The regiment that never ran

To destroy Confederate infrastructure, avenge the horrors of slavery, and shorten the war, the 45th Illinois Volunteer Infantry imposed the pillaging of hard-war philosophy upon Confederate lands. This comprehensive and engaging narrative explores the Civil War ordeals and triumphs of the “Lead Mine men” who hailed from eleven counties in northern Illinois. Thomas B. Mack uncovers the history on this unit of resilient midwesterners and how they brought hard-war to the Confederacy in 1862, earlier than other historians have previously suggested. 

During their service the regiment compiled an exceptional record. The 45th fought under General Ulysses S. Grant in the war’s western theater, earning honors at Vicksburg and in Tennessee. The men later reenlisted as veterans and served in General William T. Sherman’s Atlanta, Savannah, and Carolina campaigns. Mack considers the soldiers’ community, discipline, and faith in Providence during their service in the Union Army of the Tennessee and how, despite the unit’s high casualties, they upheld the lowest rate of desertion due to their fervent patriotism.
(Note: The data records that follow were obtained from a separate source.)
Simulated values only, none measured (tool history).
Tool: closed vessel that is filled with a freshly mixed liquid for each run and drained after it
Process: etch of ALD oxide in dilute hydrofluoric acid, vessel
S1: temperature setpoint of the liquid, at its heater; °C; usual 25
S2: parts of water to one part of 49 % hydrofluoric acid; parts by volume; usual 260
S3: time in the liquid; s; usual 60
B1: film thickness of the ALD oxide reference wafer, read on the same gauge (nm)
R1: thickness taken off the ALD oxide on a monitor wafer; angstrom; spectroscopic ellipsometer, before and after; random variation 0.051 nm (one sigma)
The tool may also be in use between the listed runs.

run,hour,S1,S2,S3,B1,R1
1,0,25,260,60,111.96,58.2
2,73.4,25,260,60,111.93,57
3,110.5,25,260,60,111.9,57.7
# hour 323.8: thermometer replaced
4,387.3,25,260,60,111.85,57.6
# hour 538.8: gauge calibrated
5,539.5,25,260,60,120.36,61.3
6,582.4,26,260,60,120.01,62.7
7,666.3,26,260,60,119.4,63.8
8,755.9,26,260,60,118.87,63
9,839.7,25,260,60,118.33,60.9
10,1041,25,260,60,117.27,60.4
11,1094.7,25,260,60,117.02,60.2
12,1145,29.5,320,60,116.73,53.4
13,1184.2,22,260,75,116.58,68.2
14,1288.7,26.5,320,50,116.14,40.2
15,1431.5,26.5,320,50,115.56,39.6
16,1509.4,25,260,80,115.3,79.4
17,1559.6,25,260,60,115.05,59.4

Throughout The Lead Mine Men, Mack’s focus remains on the soldiers—their extensive training in Galena and Chicago and their time in camp and in combat. He follows their experiences from recruitment t to their celebratory march in the 1865 Grand Review to their postwar lives in which many struggled to adjust, receive their government pensions, and protect the unit’s legacy. In this book, Mack broadens our understanding of the Union soldiers who saved their republic and ended slavery within its borders. 


Thomas B. Mack taught for several years at Dallas College at El Centro. His research focus is the Civil War soldier, whether Union or Confederate, and he explores soldiers’ collective wartime and postwar experiences though writing modern regimental studies. 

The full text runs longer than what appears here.